HPC

Cromwell provides a generic way to configure a backend relying on most High Performance Computing (HPC) frameworks, and with access to a shared filesystem.

The two main features that are needed for this backend to be used are a way to submit a job to the compute cluster and to get its status through the command line. You can find example configurations for a variety of those backends here:

FileSystems

Shared FileSystem

HPC backends rely on being able to access and use a shared filesystem to store workflow results.

Cromwell is configured with a root execution directory which is set in the configuration file under backend.providers.<backend_name>.config.root. This is called the cromwell_root and it is set to ./cromwell-executions by default. Relative paths are interpreted as relative to the current working directory of the Cromwell process.

When Cromwell runs a workflow, it first creates a directory <cromwell_root>/<workflow_uuid>. This is called the workflow_root and it is the root directory for all activity in this workflow.

Each call has its own subdirectory located at <workflow_root>/call-<call_name>. This is the <call_dir>. Any input files to a call need to be localized into the <call_dir>/inputs directory. There are different localization strategies that Cromwell will try until one works:

hard-link - This will create a hard link to the file
soft-link - Create a symbolic link to the file. This strategy is not enabled by default for tasks which specify a Docker image and will be ignored.
copy - Make a copy the file
cached-copy An experimental feature. This copies files to a file cache in <workflow_root>/cached-inputs and then hard links them in the <call_dir>/inputs directory.

cached-copy is intended for a shared filesystem that runs on multiple physical disks, where docker containers are used. Hard-links don't work between different physical disks and soft-links don't work with docker by default. Copying uses a lot of space if a multitude of tasks use the same input. cached-copy copies the file only once to the physical disk containing the <workflow_root> and then uses hard links for every task that needs the input file. This can save a lot of space.

The default order in reference.conf is hard-link, soft-link, copy

Shared filesystem localization is defined in the config section of each backend. The default stanza for the Local and HPC backends looks like this:

filesystems {
 local {
   localization: [
     "hard-link", "soft-link", "copy"
   ]
 }
}

Optional docker soft links

By default when Cromwell runs a local container it only mounts the workflow's execution directory. Thus any symbolic or soft links pointing to files outside of the execution directory will resolve to paths that are not accessible within the container.
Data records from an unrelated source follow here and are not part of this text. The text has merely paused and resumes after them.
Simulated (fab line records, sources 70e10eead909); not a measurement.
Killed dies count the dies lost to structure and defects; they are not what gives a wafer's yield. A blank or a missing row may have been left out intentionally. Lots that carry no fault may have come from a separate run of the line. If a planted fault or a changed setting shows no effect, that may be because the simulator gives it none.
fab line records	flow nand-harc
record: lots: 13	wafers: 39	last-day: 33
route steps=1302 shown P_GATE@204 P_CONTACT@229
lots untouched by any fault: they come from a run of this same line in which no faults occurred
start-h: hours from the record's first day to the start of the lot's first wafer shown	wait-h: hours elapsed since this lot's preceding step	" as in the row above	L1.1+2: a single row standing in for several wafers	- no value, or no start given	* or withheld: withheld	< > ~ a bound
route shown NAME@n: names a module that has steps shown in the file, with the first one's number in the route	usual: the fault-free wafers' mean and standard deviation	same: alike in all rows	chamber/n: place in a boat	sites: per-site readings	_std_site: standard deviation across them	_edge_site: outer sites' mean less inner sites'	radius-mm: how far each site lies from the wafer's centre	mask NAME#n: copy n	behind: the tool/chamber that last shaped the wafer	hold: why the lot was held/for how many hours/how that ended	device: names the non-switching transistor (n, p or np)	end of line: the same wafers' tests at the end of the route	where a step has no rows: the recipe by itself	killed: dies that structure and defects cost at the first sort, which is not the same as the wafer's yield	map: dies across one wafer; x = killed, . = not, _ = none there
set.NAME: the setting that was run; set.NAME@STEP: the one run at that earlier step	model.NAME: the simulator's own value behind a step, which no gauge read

As discussed above regarding cache-copy, soft-link is disabled by default on docker and other container environments, and hard-links do not work across different physical disks.

However, it is possible to manually configure Cromwell to mount input paths such that soft links resolve outside and inside containers.

backend {
  default = "SlurmDocker"
  providers {
    SlurmDocker {
      actor-factory = "cromwell.backend.impl.sfs.config.ConfigBackendLifecycleActorFactory"
      config {
        runtime-attributes = """
        String? docker
        """
        # https://slurm.schedmd.com/sbatch.html
        submit-docker = """
        set -euo pipefail
        CACHE_DIR=$HOME/.singularity/cache
        mkdir -p $CACHE_DIR
        LOCK_FILE=$CACHE_DIR/singularity_pull_flock
        DOCKER_NAME=$(sed -e 's/[^A-Za-z0-9._-]/_/g' <<< ${docker})
        IMAGE=$CACHE_DIR/$DOCKER_NAME.sif
        (
          flock --verbose --exclusive --timeout 900 9 || exit 1
          if [ ! -e "$IMAGE" ]; then
            singularity build $IMAGE docker://${docker}
          fi
        ) 9>$LOCK_FILE
        sbatch \
          -J ${job_name} \
          -D ${cwd} \
          -o ${cwd}/execution/stdout \
          -e ${cwd}/execution/stderr \
          --wrap "singularity exec --containall --bind ${cwd}:${docker_cwd} --bind /mnt/one:/mnt/one:ro --bind /mnt/two:/mnt/two:ro $IMAGE ${job_shell} ${docker_script}"
        """
        # ... other configuration ...
        filesystems {
          local {
            caching.duplication-strategy = ["copy"]
            localization = ["soft-link", "copy"]
            docker.allow-soft-links: true
          }
        }
      }
    }
  }
}

The important parts of the example configuration above are: * config.filesystems.local.docker.allow-soft-links set to true * config.submit-docker containing --bind /mnt/one:/mnt/one:ro --bind /mnt/two:/mnt/two:ro

In this example the two directories /mnt/one and and /mnt/two will also be available within containers at their original paths outside the container. So soft links pointing to paths under those directories will resolve during the job execution. Note that if a user runs a workflow using an input file /mnt/three/path/to/file the job will fail during execution as /mnt/three was not present inside the running container.

Additional FileSystems

HPC backends (as well as the Local backend) can be configured to be able to interact with other type of filesystems, where the input files can be located for example. Currently the only other filesystem supported is Google Cloud Storage (GCS). See the Google section of the documentation for information on how to configure GCS in Cromwell. Once you have a google authentication configured, you can simply add a gcs stanza in your configuration file to enable GCS:

backend.providers.MyHPCBackend {
  filesystems {
    gcs {
      # A reference to a potentially different auth for manipulating files via engine functions.
      auth = "application-default"
    }
  }
}

Exit code timeout

If the cluster forcefully kills a job, it is unable to write its exit code anymore. To address this the option exit-code-timeout-seconds can be used. Cromwell will check the aliveness of the job with the check-alive script, every exit-code-timeout-seconds (polling). When a job is no longer alive and another exit-code-timeout-seconds seconds have passed without an RC file being made, Cromwell can mark the job as failed. If retries are enabled the job is submitted again. This option will enable polling with the check-alive option, this could cause high load on whatever system check-alive calls.

When the option exit-code-timeout-seconds is not set cromwell will only execute the check-alive option after a restart of a cromwell server.

backend {
  providers {
    <backend name> {
      config {
        exit-code-timeout-seconds = 120
        # other config options
      }
    }
  }
}